The current behavior of GTK+-2.9x is that the miminum size in such a
context is the minimum-height-for-the-minimum width.
This sounds obviously right, but I think it's not. For example, if a
wrapping GtkLabel did the obvious thing and reported its minimum width
as the minimum width as the width of the longest word, the result of
putting this inside a GtkWindow would be:
+----+
|This|
|is | (using the current default-size-of-GtkWindow is minimum size)
|some|
|text|
+----+
Or
+-----------------+
|This is some text|
| | (using default-size-of-GtkWindow is natural size)
| |
| |
+-----------------+
Because that works out so badly, GtkLabel currently doesn't report it's
real minimum width, but, as in GTK+-2.0, reports a guess of "a good
width to wrap to" as the mininum width, so what you get is that the
window starts off as:
+----------+
|This is |
|some text |
+----------+
and can't be resized to a smaller width/height. That doesn't work badly
for this case, but means that a wrapped GtkLabel always has that
artificial minimum width, even in cases where it has a real
height-for-width parent. (Unless overridden by the programmer.)
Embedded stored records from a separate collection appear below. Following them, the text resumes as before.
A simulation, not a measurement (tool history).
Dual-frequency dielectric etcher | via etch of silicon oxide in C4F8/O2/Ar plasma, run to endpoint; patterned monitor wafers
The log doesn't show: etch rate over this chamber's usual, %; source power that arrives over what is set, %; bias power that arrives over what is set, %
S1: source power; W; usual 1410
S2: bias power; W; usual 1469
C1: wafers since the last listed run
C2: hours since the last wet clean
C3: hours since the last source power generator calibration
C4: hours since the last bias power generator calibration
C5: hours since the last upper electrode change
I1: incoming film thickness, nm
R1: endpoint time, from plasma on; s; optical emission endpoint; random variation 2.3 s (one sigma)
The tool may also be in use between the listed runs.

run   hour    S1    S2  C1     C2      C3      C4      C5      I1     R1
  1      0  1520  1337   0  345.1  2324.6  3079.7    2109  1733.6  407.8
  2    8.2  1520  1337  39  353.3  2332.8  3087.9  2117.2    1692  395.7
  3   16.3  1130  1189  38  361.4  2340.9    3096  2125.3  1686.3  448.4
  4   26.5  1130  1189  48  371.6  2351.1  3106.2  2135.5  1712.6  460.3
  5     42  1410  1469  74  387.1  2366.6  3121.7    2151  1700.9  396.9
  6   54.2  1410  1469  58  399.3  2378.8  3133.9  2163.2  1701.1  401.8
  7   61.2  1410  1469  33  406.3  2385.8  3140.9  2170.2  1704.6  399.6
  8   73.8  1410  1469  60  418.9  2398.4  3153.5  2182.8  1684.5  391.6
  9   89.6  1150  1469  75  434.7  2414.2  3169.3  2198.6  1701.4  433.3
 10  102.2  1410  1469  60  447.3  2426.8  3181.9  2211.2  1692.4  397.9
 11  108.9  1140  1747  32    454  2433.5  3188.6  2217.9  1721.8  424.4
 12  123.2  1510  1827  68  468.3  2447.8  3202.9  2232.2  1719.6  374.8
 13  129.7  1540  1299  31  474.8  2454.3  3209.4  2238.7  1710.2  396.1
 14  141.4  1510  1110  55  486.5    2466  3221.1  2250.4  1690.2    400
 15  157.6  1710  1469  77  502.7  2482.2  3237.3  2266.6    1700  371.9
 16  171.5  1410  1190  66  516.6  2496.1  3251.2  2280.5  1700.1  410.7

In my opinion minimum-height-for-minimum width is just conceptually
wrong - the minimum width should be the real minimum width, and at the
real minimum width a height-for-width widget will be unnaturally tall.
This is no a good miminimum height.
What, to my mind, works better in every way is
minimum-height-for-natural-width. The objection I was hearing to this
is then the window ends up with:
+-----------------+
|This is some text|
+-----------------+
And can't be made any narrower than this, but unlike minimum width, the
natural width has no inherent meaning for a widget that can adapt to any
width, like a wrapping label. We can get identical results to the
current results by making a wrapped GtkLabel report "a good width to
wrap to" as the *natural* width. And we do this without breaking the
minimum width of GtkLabel.
- Owen
[*] It actually works pretty well in X to report a dynamic minimum
height depending on the current width. We start off with the
minimum width of the window as the real minimum width, but the
minimum height of the window as the height for the default/natural
width. If the user starts shrinking the window horizontally, we set
progressively bigger minimum height hints. This does work out
slightly oddly with wireframe resizing, however.